An additional outline that should be noted concerning this functional approach lies in the rapid expansion of Information and Communications Technologies (ICT). The advances in ICT form a new type of spatial relationship that does not necessarily lie in the physical distance between areas or conventional transport networks. These aspects create more complex network systems of relations between cities, sometimes between countries, related to the perceptions of globalization and allow a reduction in the physical distance as a dominant factor in the strength of the connection between regions [64,151]. Still, this change is ongoing, lacking empirical evidence showing how cyberspace changes physical space [152]. In addition, this outline is somewhat limited, as will be discussed below, and there is still tremendous significance to the physical space. However, this principle supports the network or “semi-lattice” view of urban systems, which gives weight to every network component [153,154], making it more realistic to describe the complex spatial phenomena of cities and regions.
All of the above studies search for some spatial structure on different scales, which may help understand space organization for various reasons. However, this approach, along with its importance and advantages, is limited to a particular use and may be problematic in understanding space organization. First, most research is limited in geographic scale or resolution. Studies conducted in a restricted area can reach a high resolution [137,149,155], but an increasing geographic scale leads to coarse divisions [144,147,148]. This problem may worsen when a restricted area ignores external interaction [64], while coarse divisions at a large scale miss internal interactions [77]. Second, movement is still limited to some “sample”. It could be smaller or larger, but it is confined to parts of all flows, such as commuters [147], shoppers or business travelers [143], passengers of specific transport modes [142], or others. Thus, for example, it has been found that reliance on “commuting sheds” or population flows to define area boundaries may lead to substantially different regional boundaries [156]. Furthermore, although some of the mentioned problems may be solved using mobile phone locations, a recent study found that this possibility demands a revision in the privacy policy and requires new data analysis tools [157].

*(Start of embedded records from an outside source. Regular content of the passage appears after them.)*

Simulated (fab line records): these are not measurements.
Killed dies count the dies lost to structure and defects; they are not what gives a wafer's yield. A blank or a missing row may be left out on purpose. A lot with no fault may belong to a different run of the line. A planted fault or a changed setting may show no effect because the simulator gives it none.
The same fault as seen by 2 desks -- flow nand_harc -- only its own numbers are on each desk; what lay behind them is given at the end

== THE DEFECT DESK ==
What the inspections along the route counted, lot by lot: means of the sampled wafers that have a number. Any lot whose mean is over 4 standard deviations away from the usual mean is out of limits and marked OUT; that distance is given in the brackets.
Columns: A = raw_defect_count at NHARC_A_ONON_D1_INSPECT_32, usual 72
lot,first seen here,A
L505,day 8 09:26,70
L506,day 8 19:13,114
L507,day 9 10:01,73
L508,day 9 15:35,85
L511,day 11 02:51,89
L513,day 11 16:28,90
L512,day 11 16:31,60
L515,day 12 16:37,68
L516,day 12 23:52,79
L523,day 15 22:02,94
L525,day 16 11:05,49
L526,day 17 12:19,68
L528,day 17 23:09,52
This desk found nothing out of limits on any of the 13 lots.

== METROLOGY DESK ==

The problems raised in both previous sections show that combining the approaches may contribute to understanding space organization. The abilities of the physical–morphological approach dealing with a large scale in high resolution and the skills of the functional approach to capture actual activities in the dynamic zone-to-zone relationship may be robust, leading to a better understanding of space organization. Indeed, in the locational theories discussed above, we note an ongoing cycle relationship between structure and function, shaping the space at different geographic scales. Accessible places attract movement, and the functional linkage is created when spatial interaction occurs, functional regions form, accessibility potential increases, and so forth. To a large extent, this cycle is in line with the basic concept of the configurational approach.

2.3. Configurational Approach, Space Syntax and Accessibility

The configurational approach shows elements as a cluster of interconnected structures, a product of specific relation systems that caused them to form in a particular manner. Hence, the importance of each element can best be understood by referring to the whole configuration. In this manner, space is fundamentally a configurational entity [158,159]. Space configuration refers to the composition of the built form from the parts in a unique relationship [160]. For example, while location theories try to understand cities or land-use distribution, configurational analysis attempts to understand the immediate morphology that produces such a process [161].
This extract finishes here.